Tuesday, October 16, 2018

Is There a Kavanaugh Effect in Academia? A Personal Account



The Kavanaugh confirmation hearings polarized America. It also energized conservatives and liberals. Have conservatives in academia been emboldened to silence or mute liberals?
The NYU Journal of Law and Liberty is a libertarian law review. Their point of view is that governments over-regulate, and violate basic human liberties. They favor freely operating markets, including labor markets.
The journal invited authors with differing viewpoints to write research articles on President Trump’s regulation of immigration via executive orders.
I wrote on the “Hire American” executive order. It seeks to bring “rigorous” enforcement to the H-1B visa program. This visa is for “specialty occupations”—typically, computer programmers. By law, 65,000 visas can be issued. Every year this allotment is filled in a few days.
President Trump’s executive order impairs this system by requiring petitions be granted only for the “highest paid or most qualified” people. I have emphasized the text to show that the real meaning of the order is to significantly draw down H-1B visas below the allowable limit. After all, 65,000 foreign workers cannot all be the highest paid or the most qualified. The impact for technology employers could be significant.
I make an argument—with census data, with visa data, and with the Trump administration’s harsh language about immigrants taking work from Americans— that the order is biased against Asian Indians, who comprise more than 50% of the H-1B visas and 70% of the technology labor market sector. The order seeks to displace Indian workers for white Americans.
I presented my paper in February with others at NYU—a normal experience. My paper underwent a lengthy and thorough substantive editing in August and September, where I made substantial revisions.
Today—on the eve of publication— the journal required me to make four significant changes, two of them major (below), and “offered” that if I don’t meet the new deadline, my article will be delayed (without any certain date of publication). I have withdrawn my article and will start over.
The journal’s main concern is my failure to discuss Trump v. Hawaii, the “travel ban” (Muslim ban) Supreme Court case, and the Trump administration’s removal of its press conference from the White House website.
Here is my brief reply:
The more germane question at this point is why you and your fellow editors are insisting on such extensive revisions on October 16, 2018 when you returned my paper to me for substantive edits during the Labor Day holiday weekend (and which I returned in early September) without raising this concern.
Trump v. Hawaii was decided on June 26, 2018. Why has it become such an important editorial matter today when you never flagged this as a concern in late August/early September?
I note, to your point, that the Trump ban upheld by the Supreme Court was not an executive order but Proclamation No. 9645, a third redraft of two earlier executive orders (and significantly more narrow) that were thoroughly discredited by judges across a broad ideological and geographical range.
If President Trump wants to revise and narrow the “Hire American” executive order two more times, as he did with the travel ban that the Supreme Court actually ruled on in June, then I will agree with you that my analysis is wide of the mark.
To your comment that “but the transcript is easily accessible from the error page by using the search bar to search for it. This undermines the section of your paper which suggests that the briefing was removed to conceal the discriminatory motive.”
This is an entirely unfair criticism of my paper. Essentially, you are saying that the motives for the order are transparent because, with enough internet skill and persistence, a person can work past the White House error page—which I verified on several occasions—and get to the “real” motive behind the executive order.
That type of executive branch transparency is more fitting for President Vladimir Putin, not a United States president who is pushing the boundaries of executive orders to new and untested limits.

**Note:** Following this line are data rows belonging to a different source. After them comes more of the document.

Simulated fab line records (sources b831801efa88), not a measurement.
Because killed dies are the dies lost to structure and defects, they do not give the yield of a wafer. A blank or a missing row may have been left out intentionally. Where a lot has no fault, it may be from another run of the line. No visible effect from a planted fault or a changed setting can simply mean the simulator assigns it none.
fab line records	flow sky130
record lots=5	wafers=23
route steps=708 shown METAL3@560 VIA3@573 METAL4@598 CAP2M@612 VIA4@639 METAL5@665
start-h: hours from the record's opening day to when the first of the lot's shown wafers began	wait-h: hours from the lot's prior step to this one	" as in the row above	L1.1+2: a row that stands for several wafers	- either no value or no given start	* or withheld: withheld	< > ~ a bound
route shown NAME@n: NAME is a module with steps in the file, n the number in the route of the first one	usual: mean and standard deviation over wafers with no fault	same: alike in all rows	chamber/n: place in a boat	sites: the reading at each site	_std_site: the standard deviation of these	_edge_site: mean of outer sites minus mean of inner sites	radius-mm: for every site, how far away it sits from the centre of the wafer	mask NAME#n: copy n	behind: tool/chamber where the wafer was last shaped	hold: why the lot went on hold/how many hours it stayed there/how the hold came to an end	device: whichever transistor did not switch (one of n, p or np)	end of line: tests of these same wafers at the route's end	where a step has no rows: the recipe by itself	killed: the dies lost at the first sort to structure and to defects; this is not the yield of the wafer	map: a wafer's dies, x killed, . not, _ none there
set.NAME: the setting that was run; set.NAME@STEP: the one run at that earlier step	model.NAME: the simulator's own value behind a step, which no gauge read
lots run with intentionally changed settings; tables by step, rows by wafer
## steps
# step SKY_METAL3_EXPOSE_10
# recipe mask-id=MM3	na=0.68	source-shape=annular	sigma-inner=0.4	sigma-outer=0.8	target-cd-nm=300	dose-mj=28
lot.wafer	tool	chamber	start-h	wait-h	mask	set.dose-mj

In short, this has become your article, not my article—and your comments below evince more than skepticism of my analysis but an intent to eviscerate its primary thesis of racially discriminatory intent behind the executive order.

So what has changed, all of a sudden? I really don’t know … but I do wonder if this type of aggressive and retrogressive editorial policy (raising new issues late in the process, not earlier) is related to the right’s pushback over Justice Kavanaugh. In terms of timing, I cannot think of another reason.